You’d have a much tougher conversation.

You’d ask things like:

  • You’ve got the inexpensive option right now. Why pay more?
  • How do YOU see this helping you or your organization?
  • Why do this now? Or, When do you believe you need to do something?
  • Why change? You seem to have a good way of doing things, or at least one you’re comfortable with.
  • Look, you know our competition. Why not work with them? (Especially when the competition is known to be less expensive.)
  • You’ve never worked with me/us before. How would we get to a place where you trust us?
  • Who else besides you cares about this? When do we get to talk to them?

Is that list exhaustive? No. But what it does is ferret out issues LONG before we get to the point of sparring, or handling objections, judo style.

It’s more important to have a process and philosophy that finds out everything, ahead of time.

Think about it: you have to find out what they’ll pay, when they’ll do something, if they’ll do it, how they’ll decide on you, if they trust you, why they’d change, all of it.

So ask about it.

It’s harder, and it involves effort, some planning and skill. But it’s doable.
And leads to better outcomes. While making you look, sound and feel different from your competition.

Guess what? It takes longer to learn.

I’ve said my peace. Now, to some short form tactics to bail you out periodically.


Give Them A Go

Below you’ll read how I would handle some of the objections you’ll run into. Some will be outside your comfort zone.

Others invoke my typical process and philosophy of finding out what you don’t know so you aren’t fighting over the wrong issues.

Either way, I use and have used versions of these in various settings.

Quick note: your delivery matters. If you come off as an arrogant jerk, people feel that and want to get away. If they sense in your delivery you care about them, it works.

Price

“Your price is high/you’re expensive.”

  • I don’t fight this one. It’s not an objection.
  • I respond with, “Some people say that.” And I sit silently.

“I need you to sharpen your pencil on price.”

  • If we’re to the point of redlines, I’d just laugh and say, “Nice one. I appreciate the joke.” And then move on. This comes from Casey Conlon.
  • If we’re not, I reply with, “Happy to. What that’s in our agreed project do you want to take out?”

 

Value

“I think we’re good for now.”

  • This means either a) they’re lying or b) you’ve done a horrible job of finding out why they agreed to meet with you.
  • I respond with, “I’m confused. Why’d you want to talk, then?” This gives you a chance to go back and find what you missed.

Timing

“Now is bad.”

  • I lead off with, “What’s going to change between now and ___________?”
  • Then I follow with, “Are you sure?”
  • If we haven’t moved on that, I go to the heart of the issue: “Are you saying that because you don’t believe there’s an issue, or you don’t believe I can help?”

 

Change

“Well, we’ve been doing it this way for years.”

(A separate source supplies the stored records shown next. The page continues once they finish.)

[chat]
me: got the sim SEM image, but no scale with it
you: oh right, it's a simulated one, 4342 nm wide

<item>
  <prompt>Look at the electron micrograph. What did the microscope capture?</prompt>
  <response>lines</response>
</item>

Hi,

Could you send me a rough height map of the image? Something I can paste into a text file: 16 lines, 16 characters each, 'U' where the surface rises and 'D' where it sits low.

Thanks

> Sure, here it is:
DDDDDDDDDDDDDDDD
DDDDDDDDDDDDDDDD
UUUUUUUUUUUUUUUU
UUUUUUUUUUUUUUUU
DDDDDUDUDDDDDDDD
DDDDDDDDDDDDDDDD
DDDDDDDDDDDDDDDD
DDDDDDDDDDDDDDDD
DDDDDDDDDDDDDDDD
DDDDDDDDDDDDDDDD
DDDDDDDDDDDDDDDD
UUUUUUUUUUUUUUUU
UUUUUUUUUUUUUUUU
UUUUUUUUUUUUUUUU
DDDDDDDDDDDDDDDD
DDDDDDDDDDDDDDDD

  • Almost too easy. “And is it working? Because my guess is we wouldn’t be talking if it were.”

“We’ve got some ideas we’re going to try internally…”

  • “Can you afford to experiment with something that’s not your area of expertise?”

Competition

“Your competition is cheaper.”

  • “That they are. You’re welcome to call them.”
  • “They are. Ever wonder why?”

“There are others who do this. What makes you different?”

  • “First, would you believe me if I told you?”
  • “Second, is there anything you really care about? Because there’s no point in telling you how we’re different if it’s not meaningful to you.”
  • “Maybe nothing. Are you looking for something specifically to help you, or just trying to put all of us in a box to get the lowest possible price?”

Trust

This often sounds like, “How do I know…?”

  • I respond truthfully: “You don’t. Should we stop here?”

Decision-making

Sometimes you’ve not found out who is involved. You’ll hear, “I need to talk to ________.”

  • Ask, “Great. When should we meet with them to get their perspective?”
  • If you get nowhere with that, try: “I’m confused. I thought you said this was up to you?”
  • Alex Hormozi suggests to move to, “What if they say ‘No’?” If the person says, “I’d do it anyway,” then say, “Why don’t we get started then?”

Other times, they’ll bring up their spouse or family member. It’ll sound like, “Let me talk it over with ____________.”

  • First, the Hormozi line works well here because you’re uncovering the truth.
  • I also like to say, “Are you letting them know what you’re doing, or getting them on the same page?”
  • If it’s the former, I’d say, “Why don’t we move along with ________, then?”
  • If it’s the latter, I’d go with, “Why don’t we find a time for all of us to get together, then? That way, if you’re serious about this, we’re not playing the telephone game.”

Objections in sales are going to happen. It’s like anything worthwhile – you’ll face resistance.
Your job is to determine if the resistance is internal – your issue – or external – theirs.

If it’s your issue, likely a hangup or discomfort, just remind yourself what that is costing you. That *may* get you moving.

If the resistance is external – let’s fight sooner. I teach my clients to fight up front so they aren’t fighting on the back end to get a deal closed. In fact, when I work with Chris Schaum, we coach people to look for the other side’s deal killers AND bring them up.

Barring doing that, there are tactics. Hopefully, they lead you to uncover the real conversation you need to have with a prospect.

Another way to think of objections is as opportunities. They are opportunities to learn about what you’re doing wrong, what you missed, and what you need to understand if you’re to win more business.